Welcome to part 7 of this blog series that we’re calling The Future of Christian Leadership. This whole series is based on a short message I gave at the Acts29 National Conference in October. I am expanding those same ideas in this blog space because I only had 18 minutes at the conference and I have all the time in the world here.
The basis of the message was 1 Corinthians 16:13–14 which says, “Be watchful, stand firm in the faith, act like men, be strong. Let all that you do be done in love.” My argument in that message and in this blog space is that these two verses do a great job of outlining the task of Christian leadership in the coming years of increased secularization and social upheaval. There are five verbs in these two verses and they are paired together in a way that creates helpful tension between their ideas. And the two pairs orbit around a central idea that animates it all.
The first pair was the call to “be watchful” and “stand firm in the faith”. The first verb calls us to keep our eyes on the culture so that we know the nature of the battles we are fighting and can respond appropriately. The second verb cautions us to never leave the faith while we venture out into culture. The gospel acts as an anchor or a pivot foot in basketball that can never move, even as we move our other foot to get a better view of passing lanes or cultural shifts.
This next section compares two ideas that also live in some tension with one another - or at least they seem to these days. Paul challenges the Corinthians to “be strong” and to be sure that they “let all that (they) do be done in love.” These two ideas should not be in tension with one another, there is no intrinsic reason why they would be. But, in our day, it seems as if those who want to be strong have forgotten the call to love, and those who deeply want to love the world around them, forget that they will have to be strong if they intend to hold firm to the gospel.
We’re going to spend a couple of weeks on this idea so for today I just want to introduce the tension. I think no one would argue that Jesus was strong. He was bold with his speech and courageous in action. He stood up to political and spiritual authority and spoke the truth, even when it had dire consequences for him. Lots of guys like to point out that he made a whip, cleared the temple, and was known to call people sluts like vipers and whitewashed tombs. This is all true and relevant.
Similarly, I don’t think any of us would balk at the idea that everything Jesus did was motivated by love. He didn’t call names out of spite or clear temples out of revenge. Above all, he cared about God’s glory, God’s people, and his mission to save the world. His every word and action was purely motivated by love for God and people, without exception.

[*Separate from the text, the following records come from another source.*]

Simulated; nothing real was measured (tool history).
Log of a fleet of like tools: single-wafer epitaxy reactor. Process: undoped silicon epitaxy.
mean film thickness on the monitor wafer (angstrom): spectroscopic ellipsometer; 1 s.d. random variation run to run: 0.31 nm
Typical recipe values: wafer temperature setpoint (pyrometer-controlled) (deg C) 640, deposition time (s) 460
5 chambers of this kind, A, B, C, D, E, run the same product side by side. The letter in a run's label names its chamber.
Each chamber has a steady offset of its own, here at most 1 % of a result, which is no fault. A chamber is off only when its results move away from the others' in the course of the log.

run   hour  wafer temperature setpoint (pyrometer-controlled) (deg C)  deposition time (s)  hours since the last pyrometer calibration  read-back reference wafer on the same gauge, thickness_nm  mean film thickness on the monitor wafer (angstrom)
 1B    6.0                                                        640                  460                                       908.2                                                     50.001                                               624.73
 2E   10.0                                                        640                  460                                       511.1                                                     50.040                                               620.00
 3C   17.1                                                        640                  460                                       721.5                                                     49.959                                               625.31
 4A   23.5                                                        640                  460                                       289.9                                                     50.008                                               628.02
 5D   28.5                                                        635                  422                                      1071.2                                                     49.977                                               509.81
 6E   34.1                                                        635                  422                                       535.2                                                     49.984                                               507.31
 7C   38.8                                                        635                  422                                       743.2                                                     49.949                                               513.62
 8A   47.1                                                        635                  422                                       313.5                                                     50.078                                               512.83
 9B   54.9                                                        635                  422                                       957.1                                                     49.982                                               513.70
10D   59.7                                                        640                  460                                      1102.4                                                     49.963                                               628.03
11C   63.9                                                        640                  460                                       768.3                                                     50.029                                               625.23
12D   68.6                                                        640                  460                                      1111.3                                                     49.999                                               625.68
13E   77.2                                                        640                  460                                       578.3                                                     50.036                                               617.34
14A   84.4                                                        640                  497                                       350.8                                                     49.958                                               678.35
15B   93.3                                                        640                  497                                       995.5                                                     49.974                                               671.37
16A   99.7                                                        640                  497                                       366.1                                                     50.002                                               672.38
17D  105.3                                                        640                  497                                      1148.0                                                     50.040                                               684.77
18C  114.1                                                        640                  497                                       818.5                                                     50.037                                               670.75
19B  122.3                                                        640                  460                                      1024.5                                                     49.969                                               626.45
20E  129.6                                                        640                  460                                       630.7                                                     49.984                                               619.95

So these two ideas should not be in tension. Strength and love should work in perfect concert, but in real life, they rarely do. My hope in the coming weeks is not to chart some third way between strength and love that takes the best of both and leaves the worst behind. My hope is that I will be able to show that these two traits were made for each other. That strength without love is always just lust for power or revenge. And that love without strength is cowardice.
In fact, strength is about action, it is about the way we lead and the path we choose to walk. Love can be about action, but not the way Paul is using it here. Love here is about motivation. Paul is calling us all to act with strength and be motivated to do it by love. Love should drive us to act in strength. We should flex in order to protect, in order to win people to the love and grace of Christ. I’d go one step further and argue that love that doesn’t result in a show of strength is no love at all, but just a desire to be accepted.
That’s a lot, and we’ll get into it more in the coming weeks. I think this subject is a really important one, especially for our online dialogue and the way we lead the people in our churches that think and act on the far left and far right.